Let your life be your own fault


People who don’t know me well often think I am reckless, those who know me better think I’m courageous and those who really know me; have long resigned themselves to the fact that I will always do precisely what I want to do.

And sometimes the precise thing that I want to do also happens to be the wrong thing to do so my close friends usually express their disapproval, give me warnings and then dutifully step aside because when all is said and done – Delta is going to do what Delta wants to do.

My life is almost always entirely my own fault, whatever goes right and whatever goes wrong can be traced back to a decision I made or neglected to make.

…you can’t learn from your mistakes if you won’t even own up to them


But I am neither courageous nor particularly reckless; I am just someone who lives life by making a risk assessment that I have dubbed ‘the worst case scenario’.

I think I started to live that way after I lost my parents and realized that I would have to largely depend on myself to figure out what to do in times of crisis, confusion or uncertainty.

The end result has been a life lived full of errors, trailed by the nasty consequences of bad choices for which no one can take the blame except myself and invaluable lessons for which no one can take credit except myself.

In any event, I taught myself to never do anything whose price I am unprepared or unwilling or incapable of paying.

If I am going to do something I know is wrong, I ask myself ‘what is the worst possible outcome of this decision’, I ask myself ‘what is the worst thing that can happen if I decide to do this very wrong thing that I so badly want to do’.

If I figure out what the very worst thing that can happen is, then I ask myself, ‘if this worst thing possible happened, would I be able to live with it?’

If my answer is yes, then I will go ahead and do the thing that I know is wrong that I so badly want to do.

If I know that I cannot afford to pay the price for an action because the ‘worst case scenario’ is something I am unable to absorb; then I just quit and let the thing pass.

In other words, I live my life by pushing the moral envelope; by taking every choice to its extremities and avoiding the murky shades of grey.
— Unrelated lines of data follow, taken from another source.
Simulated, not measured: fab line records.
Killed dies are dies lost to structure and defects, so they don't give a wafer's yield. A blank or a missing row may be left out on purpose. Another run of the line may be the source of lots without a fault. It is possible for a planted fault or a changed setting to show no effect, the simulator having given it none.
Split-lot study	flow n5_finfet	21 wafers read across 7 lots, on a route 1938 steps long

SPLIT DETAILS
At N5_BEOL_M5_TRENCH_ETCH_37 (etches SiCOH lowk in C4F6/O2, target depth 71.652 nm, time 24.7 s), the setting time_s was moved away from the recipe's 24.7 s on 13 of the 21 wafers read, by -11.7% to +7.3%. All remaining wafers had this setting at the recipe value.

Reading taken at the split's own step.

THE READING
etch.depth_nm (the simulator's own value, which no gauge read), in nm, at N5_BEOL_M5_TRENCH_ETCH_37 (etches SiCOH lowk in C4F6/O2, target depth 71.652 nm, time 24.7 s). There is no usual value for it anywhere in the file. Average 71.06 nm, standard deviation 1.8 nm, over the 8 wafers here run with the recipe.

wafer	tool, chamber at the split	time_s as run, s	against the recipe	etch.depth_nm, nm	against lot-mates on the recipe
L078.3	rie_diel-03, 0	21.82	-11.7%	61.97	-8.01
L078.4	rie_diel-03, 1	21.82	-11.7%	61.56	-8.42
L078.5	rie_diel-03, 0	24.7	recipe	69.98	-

I must be as aware of the wrong choices that I make as I am of the right ones and as accountable for the bad decisions I take as I am for the good ones.

If you’re unprepared to face the consequences of a given course of action – then don’t pursue it.

Someone once noted that the right thing to do and the hard thing to do are often one and the same.

Congratulations on whatever good choices you’ve made in your life and big up to you for the right decisions you’ve opted for along the way… but for the wrong choices and for the bad decisions; I hope you take full responsibility – there are far too many people who simply refuse to acknowledge their mess.

Don’t be one of them. You don’t own your life until you ‘own’ your mistakes.

Mahatma Gandhi once said, “It is wrong and immoral to seek to escape the consequences of one’s acts”.

3 thoughts on “Let your life be your own fault

  1. VIMBAI says:

    Delta had this post come a few months earlier maybe i would have done things differently. But then maybe not. I took a course of action out of what i thought was love then (which somewhat still looks like love today). The problem however is it’s a decision i will never be able to live with. I have taken full responsibility of that stupid decision but refuse to exonerate the recepient of that ‘love’ for having a great influence in the decision i made. You might think it makes me feel better. maybe. I will not budge, i will not pretend they have no part in my bad decision making. It’s more like listening to a wise man giving you guidance as to what course of action to take. You believe they have your interest at heart, until a web clouding your face is dragged down and you realise you have made a life changing decision with no plausible reason of your own. So we take full responsibility of our actions but it’s not easy to forgive those who take advantage of our stupidity. We are all stupid at some point anywhere.

  2. Lindy Lee says:

    Life experience teaches us the wisdom you express in this blog; unfortunately not always. The young person who thinks before he/she acts is a gifted one, indeed. On the other hand, senility sometimes interferes with wisdom, as well. It’s an imperfect world:
    http://poeticlicensee.wordpress.com/2011/08/27/judge-not/

  3. Marrie injesi says:

    So true,my deep condolence for your loss.